On C Linked Lists

There are two basic styles of double-linked lists in C; I'll call them ring style and linear style.

The Linux kernel has ring-style, defined in include/linux/list.h. You declare a 'struct list_head' and everyone who wants to be in the list puts a 'struct list_head list' in their structure (struct list_node in CCAN's version). This forms a ring of pointers in both the forward and reverse directions.

SAMBA uses linear-style, defined in lib/util/dlinklist.h. You simply declare a 'struct foo *' as your list, and everyone who wants to be in the list puts a 'struct foo *prev, *next' in their structure. This forms a NULL-terminated list in the forward direction (the reverse direction became a ring recently to facilitate tail access). (Linux's hlist.h datastructure is similar, only done in list.h style).

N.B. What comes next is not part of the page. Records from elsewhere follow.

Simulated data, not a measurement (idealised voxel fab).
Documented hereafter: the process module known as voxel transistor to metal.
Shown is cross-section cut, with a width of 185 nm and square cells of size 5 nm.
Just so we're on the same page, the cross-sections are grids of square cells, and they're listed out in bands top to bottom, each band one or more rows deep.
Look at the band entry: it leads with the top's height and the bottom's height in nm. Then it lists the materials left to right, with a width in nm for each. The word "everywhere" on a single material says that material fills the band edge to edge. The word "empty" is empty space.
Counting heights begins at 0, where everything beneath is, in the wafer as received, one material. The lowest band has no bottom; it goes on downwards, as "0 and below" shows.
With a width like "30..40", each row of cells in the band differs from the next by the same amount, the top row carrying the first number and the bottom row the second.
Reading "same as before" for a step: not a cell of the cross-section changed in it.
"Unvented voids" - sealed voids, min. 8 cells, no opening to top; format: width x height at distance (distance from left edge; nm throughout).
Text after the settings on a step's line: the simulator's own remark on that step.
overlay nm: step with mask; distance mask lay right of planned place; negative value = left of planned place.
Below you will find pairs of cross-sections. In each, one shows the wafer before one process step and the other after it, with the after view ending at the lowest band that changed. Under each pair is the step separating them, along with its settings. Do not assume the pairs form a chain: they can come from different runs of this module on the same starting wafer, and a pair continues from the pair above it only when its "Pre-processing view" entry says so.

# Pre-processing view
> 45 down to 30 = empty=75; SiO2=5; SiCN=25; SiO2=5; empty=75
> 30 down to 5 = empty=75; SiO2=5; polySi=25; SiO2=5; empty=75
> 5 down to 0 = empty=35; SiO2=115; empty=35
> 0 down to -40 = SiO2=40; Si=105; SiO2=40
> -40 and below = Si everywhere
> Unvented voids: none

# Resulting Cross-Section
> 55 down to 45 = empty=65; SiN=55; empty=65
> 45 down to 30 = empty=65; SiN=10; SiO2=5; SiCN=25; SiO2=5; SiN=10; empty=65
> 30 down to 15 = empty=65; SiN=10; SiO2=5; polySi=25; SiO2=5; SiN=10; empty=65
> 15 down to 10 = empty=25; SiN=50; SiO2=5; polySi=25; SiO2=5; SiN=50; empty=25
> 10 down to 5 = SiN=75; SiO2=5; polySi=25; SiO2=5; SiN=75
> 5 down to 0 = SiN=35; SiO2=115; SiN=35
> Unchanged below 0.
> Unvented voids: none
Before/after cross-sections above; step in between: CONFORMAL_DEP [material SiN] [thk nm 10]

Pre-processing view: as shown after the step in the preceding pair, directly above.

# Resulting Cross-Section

Points in favor of ring-style lists:

Insertion and deletion are branchless, as the elements and head are homogeneous:

 head->next->prev = new;
 new->next = head->next;
 new->prev = head;
 head->next = new;

vs:

if (!head) {
    new->prev = head = new;
    new->next = NULL;
} else {
    new->prev = head->prev;
    head->prev = new;
    new->next = head;
    head = new;
}

list_add, list_del are inline functions, not macros, since the types are known.

Points in favor of linear-style lists:

They're typesafe, since the head pointer and internal pointers are all the correct type.
Forward iteration is simpler, since the list ends at NULL rather than back at the head. In theory this could free a register, but the bigger difference is that it's often useful to have NULL in your iterator once the loop is done.

As a corollary, iteration, initialization and emptiness testing don't need some tricky macros:

  struct foo *head = NULL;
  if (head == NULL) ...
  for (i = head; i; i = i->next) ...

  LIST_HEAD(head);
  if (list_empty(&head)) ...
  list_for_each(i, head, list) ...

Uses slightly less space for the head pointer (one pointer, vs two).

So how important is efficiency of insert and delete in a real project? To provide some data on this, I first annotate the linux kernel so each list.h operation would increment a counter which I could dump out every so often. Then I booted the kernel on my laptop and ran as normal for three days.

Operation	Frequency
Empty Test	45%
Delete	25%
Add	23%
Iterate Start	3.5%
Iterate Next	2.5%
Replace	0.76%
Other Manipulation	0.0072%

Firstly, I was surprised that we add and remove from lists much more than we look through them. On reflection, this makes sense: if lookups are really common we don't use a linked list. And note how often we check for whether the list is empty: this looks like a "list as a slow path" pattern. I wonder if SAMBA (or other projects) list usage looks the same... anyone?

Secondly, we delete more than we add, but we could be "deleting" initialized-but-unadded elements. I didn't chase this beyond re-reading and enhancing my patch to measure "other manipulations" to see if they could explain it (no).

Thirdly, when we iterate it's short: the list is empty or we break out on the first element 28% of the time (I didn't differentiate). I wonder if a single-linked list would be an interesting micro-space-optimization for many of these lists.

Summary: I like the safety of SAMBA's lists, but there's clearly real merit in eliminating those branches for add and delete. It's a genuine performance-usability trade-off, so I I think we'll still have both in CCAN...